The central government on Monday took exception to newspaper managements seeking a mandamus from the Supreme Court to the Union Cabinet not to consider the recommendations of the Justice Majithia Wage Board on salary hike and other issues for journalists and non-journalists.

Additional Solicitor-General Parag Tripathi told a Bench of Justices Dalveer Bhandari and Deepak Verma that when the final report was under consideration, it would be premature for the managements to say that the Cabinet should not take a decision on it. He said, “Can a mandamus be issued to the Cabinet not to take a decision on the report?”

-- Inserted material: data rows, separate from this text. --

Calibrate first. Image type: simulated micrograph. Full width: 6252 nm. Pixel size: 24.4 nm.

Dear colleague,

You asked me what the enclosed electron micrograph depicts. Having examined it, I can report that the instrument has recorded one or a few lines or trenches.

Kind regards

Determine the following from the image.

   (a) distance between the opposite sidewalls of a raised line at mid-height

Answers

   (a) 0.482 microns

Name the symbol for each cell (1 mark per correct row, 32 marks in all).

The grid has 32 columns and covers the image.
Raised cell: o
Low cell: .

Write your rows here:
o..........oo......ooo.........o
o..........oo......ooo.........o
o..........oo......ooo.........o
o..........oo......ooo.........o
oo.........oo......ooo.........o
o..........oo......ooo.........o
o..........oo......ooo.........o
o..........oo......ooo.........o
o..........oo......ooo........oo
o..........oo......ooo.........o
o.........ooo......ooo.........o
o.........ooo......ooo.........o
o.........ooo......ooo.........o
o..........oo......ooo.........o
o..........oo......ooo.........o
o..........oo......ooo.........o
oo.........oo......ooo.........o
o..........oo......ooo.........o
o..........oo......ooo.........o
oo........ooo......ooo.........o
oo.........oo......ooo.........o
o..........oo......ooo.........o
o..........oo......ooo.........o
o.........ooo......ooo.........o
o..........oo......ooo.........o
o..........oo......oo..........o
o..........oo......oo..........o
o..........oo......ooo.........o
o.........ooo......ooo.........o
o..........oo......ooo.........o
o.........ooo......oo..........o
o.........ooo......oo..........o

Earlier, a battery of senior lawyers led by K.K. Venugopal and Harish Salve assailed the final report. They said “its implementation would result in chaos in the newspaper industry.”

Mr. Venugopal, appearing for the Indian Newspaper Society, said the INS represented over 1,000 newspapers, and “we have challenged the validity of the Act [under which the Wage Board was constituted]. The composition of the board itself had serious fundamental flaws.”

Mr. Salve, appearing for Bennett Coleman Co. Ltd. (publishers of The Times of India and other newspapers), said they were also questioning the validity of the Act. He found fault with the Central government for failing to draw a distinction in the working of the electronic media and the print media and the changes that had taken place the world over. “Let them [the Centre] not implement the final report; otherwise it will create all sorts of problems.”

Senior counsel Colin Gonsalves, appearing for employees' unions, opposed the managements' contentions. He said nothing should be done to prevent the government from notifying the recommendations.

The Bench said it would hear the matter in detail on September 14 to mainly decide on the interim prayer of the managements for a direction to the Central government not to notify the recommendations.

The Central government, in its response to the first petitioner, ABP Pvt. Ltd., publishers of The Telegraph and other newspapers, said the wage structure was determined on the basis of the capacity of the employer to pay. Though the wage board was constituted specifically to fix or revise wages, the wage board, in its wisdom, made recommendations on retirement age and other issues.

Tracing the history of the constitution of various wage boards from time to time, the government said such wage boards could not be considered as unworkable, arbitrary and unreasonable. It rejected the charge that the recommendations of the wage board would infringe the petitioner's right on freedom of speech and expression guaranteed under the Constitution. The apprehensions of the petitioner at this stage were premature and unfounded, it said.